Freshmen Benjamin Garayo, Iris Postovit, and Carina Guo reflect on the transition from middle school to high school. (Photo by Emily Chen)
Freshmen Benjamin Garayo, Iris Postovit, and Carina Guo reflect on the transition from middle school to high school.

Photo by Emily Chen

New Rockets share their first impressions of RM

October 4, 2018

Perhaps everybody remembers the first time they stepped into RM and gawked at Main Street. However, the thoughts and emotions which came after that initial reaction might be muddled after two or more years walking through the same hallways. As the fresh school year begins, freshmen Benjamin Garayo, Iris Postovit, and Carina Guo discuss their experiences thus far.

Freshman Benjamin Garayo

Q: What has been the biggest change transitioning into high school? Why?
A: The biggest change would be the responsibility put on the students. Back in middle school, we were more dependent on our teachers. But now, it’s completely different. We are required to do things on our own. If we need something, it’s on us to get it. This change was very impactful for me because I was very dependent on my teachers in middle school.

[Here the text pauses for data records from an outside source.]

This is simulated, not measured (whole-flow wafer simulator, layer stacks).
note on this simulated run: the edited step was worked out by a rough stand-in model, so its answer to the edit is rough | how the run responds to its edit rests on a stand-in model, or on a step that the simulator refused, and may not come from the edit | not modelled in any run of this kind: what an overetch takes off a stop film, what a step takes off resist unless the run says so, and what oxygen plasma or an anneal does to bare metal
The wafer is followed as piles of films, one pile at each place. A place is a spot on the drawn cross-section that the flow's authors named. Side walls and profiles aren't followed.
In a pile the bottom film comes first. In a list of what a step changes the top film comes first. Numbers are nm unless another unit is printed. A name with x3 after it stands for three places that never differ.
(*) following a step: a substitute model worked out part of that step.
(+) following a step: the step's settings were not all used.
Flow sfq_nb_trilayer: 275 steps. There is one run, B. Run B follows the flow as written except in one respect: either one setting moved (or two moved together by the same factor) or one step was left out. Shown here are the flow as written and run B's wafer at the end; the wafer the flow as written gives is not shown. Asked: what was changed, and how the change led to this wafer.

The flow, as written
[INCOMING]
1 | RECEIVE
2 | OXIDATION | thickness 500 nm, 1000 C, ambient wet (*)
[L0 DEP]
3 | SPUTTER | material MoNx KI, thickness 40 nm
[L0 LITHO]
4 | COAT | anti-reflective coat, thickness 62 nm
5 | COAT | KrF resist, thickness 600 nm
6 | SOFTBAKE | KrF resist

Q: What is your favorite thing about high school thus far?
A: The opportunities the school gives us to be successful. Whether it’s the widespread club selection or the open lunches to talk to our teachers, there’s always something to do for anyone to reach their goals.

Q: How has the social dynamic changed since middle school?
A: Socially, high school and middle school are very different. In middle school if you did something, everyone found out about it and everyone cared. In my experience so far, when there’s drama in high school, it’s not as big of a deal. People forget faster and move on, while in middle school drama remained relevant for longer.

Freshman Iris Postovit

Q: What were you most excited for in high school?
A: Meeting new people, joining clubs, and having more opportunities. In middle school, there’s not that many opportunities to explore what you’re really good at, but, in high school, there’s a million opportunities. I tried out for volleyball which I am now on; it has been a goal for me for as long as I can remember.

Q: What was your first impression of RM?
A: I was so scared. Everyone was so tall and smart. But now, getting here, I’ve realized that it’s a great place. The teachers are so helpful, the students are nice, and the clubs and teams are a great place to have fun and make high school better.

It’s a great community overall and lets you focus on what you’re really good at. ”

— Iris Postovit

Q: How does the RM community differ from that of your middle school?
A: It’s a lot more open to not just being school-smart, but being arts-smart or sports-smart. It’s a great community overall and lets you focus on what you’re really good at. For example, I excel in theater, and Richard Montgomery has an amazing theater program. I’m doing lighting, and I’m excited to learn backstage instead of being on stage.

Freshman Carina Guo

Q: What was your biggest fear for high school?
A: Definitely the unfamiliarity. As a freshman, first impressions are everything. I was so anxious about how to create a persona that would be accepted that it developed into a fear that plagued my mind almost constantly in the time up to the start of school. Not only that, but a lot more is expected of you in high school, and I was afraid that I wouldn’t be able to keep up with the standards and expectations required.

Q: What was your first impression of RM and IB?
A: Coming from a STEM-oriented middle school, my first impression of IB (when I heard of it) was this daunting, grueling program. However, my first real impression was primarily the realization that the IB program was what I needed. In middle school, I’d become experienced at moving numbers around, but IB showed me that just that was never going to be enough. There are better ways to have an influence; you have to learn how to talk to people, how to convey your thoughts, and potentially how to persuade them.

Q: What advice do you have for freshmen next year?
A: I would definitely advise freshmen not to be afraid in English, especially if they are in IB. On my first day of school, everyone was tense in English (me included). There was some idle conversation, but mainly, it was everyone shifting in their seats and looking at each other, mouthing, “I don’t want to get a B in this class.” I think freshmen should be aware that it’s going to be more challenging and that the most important part is learning. It’s a cliche advice, but that doesn’t make it untrue. This is a mindset that I didn’t have at the beginning of school, and three weeks later, wish I did.